I recently attended a webinar about what Christian churches could do to help address the enormous problem of homelessness in Hawaii, which has more homeless people per capita than any other state in the nation.  Two leaders from the River of Life Mission gave their testimonies.  They talked about making a major shift in the way they reached out to the homeless.  For decades, they provided three free meals a day with no questions asked to anyone who wanted to come.  They thought this was a good thing, but realized they were in fact enabling people to the point that they became content to be homeless.  So they took the risk to change their strategy.  Now they provide one meal a week, but in different locations, to smaller groups of people.  Those who serve have more interaction with the clients and are able to build relationships with them.  These relationships foster trust, and once they gain trust, they can move the homeless to programs that can help them with whatever they need to address the roots of what is making them homeless.  It takes more people and much more organization, but they have found that it is tremendously more successful in helping people turn their lives around.   One key ingredient in building trust, however, is that the volunteers are encouraged to witness to Jesus and his love, so that people’s lives can be turned around by him.

As we hear the reading from Zechariah, we know this is a prophecy about Jesus, entering Jerusalem as a king, not in royal splendor with horse and chariot, but mounted on the back of a donkey, the common person’s beast of burden.  It is this King who brings peace to the nations.  And so Jesus can enter the lives of those who live with so little peace, who have to sleep by day to guard against the human predators who prowl at night.  The presenters of the webinar spoke about several people whose lives were radically changed once they came to know Jesus as a real person and felt his very real presence and love for them.  And they came to know Jesus because caring disciples of Jesus first reached out to them in their physical need, then made sure the spiritual salve of the Gospel could open them to true salvation.

This model of reaching out to the homeless does involve professionals, such as psychologists and social workers; but the front-line workers are non-professionals, ordinary people who care enough to spend time with the homeless.  Sometimes they prepare meals for them, but sometimes they cut their hair, give them a manicure or pedicure, give them clean clothes, or provide them with midnight snacks to tide them over.  Just as Jesus praised his Father for not revealing his wisdom to the wise and the clever, but to the little ones, so the biggest difference is made by the non-professionals who simply want to put their faith into practice.

This weekend we celebrate the feast day of Our Lady of Peace, the Patroness of our Cathedral Basilica and of our Diocese of Honolulu.  Like her Son, the Prince of Peace, she also wants to bring peace into the lives of the homeless, the abandoned, the sick, and the confused.  Her own choice to be the Mother of the Messiah shows that God often chooses the meek and unknown to do his greatest work.  And so it is that Jesus chooses each one of us to witness his presence to someone in our lives.

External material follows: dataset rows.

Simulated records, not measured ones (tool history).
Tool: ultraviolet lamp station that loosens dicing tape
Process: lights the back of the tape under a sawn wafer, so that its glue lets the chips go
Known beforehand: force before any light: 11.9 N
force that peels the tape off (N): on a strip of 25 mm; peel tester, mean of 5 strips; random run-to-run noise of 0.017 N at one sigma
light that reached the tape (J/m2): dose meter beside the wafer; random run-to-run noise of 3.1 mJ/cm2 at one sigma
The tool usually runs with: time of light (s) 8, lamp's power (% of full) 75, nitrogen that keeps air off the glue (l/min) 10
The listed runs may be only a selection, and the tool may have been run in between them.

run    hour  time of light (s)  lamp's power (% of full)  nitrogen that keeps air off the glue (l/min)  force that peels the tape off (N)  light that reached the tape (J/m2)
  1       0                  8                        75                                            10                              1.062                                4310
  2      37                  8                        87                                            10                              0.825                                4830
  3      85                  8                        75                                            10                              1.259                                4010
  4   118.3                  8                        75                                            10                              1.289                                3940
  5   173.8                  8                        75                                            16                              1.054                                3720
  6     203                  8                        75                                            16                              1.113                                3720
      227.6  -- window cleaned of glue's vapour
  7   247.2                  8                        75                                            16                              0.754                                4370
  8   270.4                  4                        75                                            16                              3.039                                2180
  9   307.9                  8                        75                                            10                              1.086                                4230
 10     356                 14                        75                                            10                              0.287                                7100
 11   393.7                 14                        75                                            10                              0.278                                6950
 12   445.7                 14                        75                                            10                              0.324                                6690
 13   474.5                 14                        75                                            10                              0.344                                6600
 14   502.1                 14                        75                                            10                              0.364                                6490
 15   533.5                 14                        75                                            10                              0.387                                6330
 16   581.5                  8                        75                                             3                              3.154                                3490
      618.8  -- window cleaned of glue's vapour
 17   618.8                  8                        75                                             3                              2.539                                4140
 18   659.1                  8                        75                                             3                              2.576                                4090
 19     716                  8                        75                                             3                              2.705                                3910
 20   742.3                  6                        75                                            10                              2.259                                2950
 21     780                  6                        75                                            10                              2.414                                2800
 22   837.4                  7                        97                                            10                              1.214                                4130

One of the major causes for people living in the streets is domestic violence.  Besides reaching out to the homeless, what can we who are followers of the Prince of Peace do to prevent this?  How can we reach out to those who suffer such violence and let them know they are not alone?  How can we reach out to those who perpetrate the violence to let them know there are more humane and peaceful ways to solve problems?  Suicide and depression have become alarmingly common among young people.  What can we who know the love of Christ and others in our hearts do to reach out to those who feel so little love or purpose in their lives by letting them know how Jesus himself can give them such love and purpose?

All of this may sound so easy, but, no, it is hard work.  It demands that we step far out of our comfort zones to witness to Jesus in very concrete ways.  But if we do take this burden upon us, and put that yoke around our necks to move things forward out of the mud and darkness, we will find that the yoke is easy and the burden light, because it is a burden of love.  And if we take it up in whatever situation the Lord may put us in, we will not only find peace for our own souls, but will bring the peace of Christ to many others as well.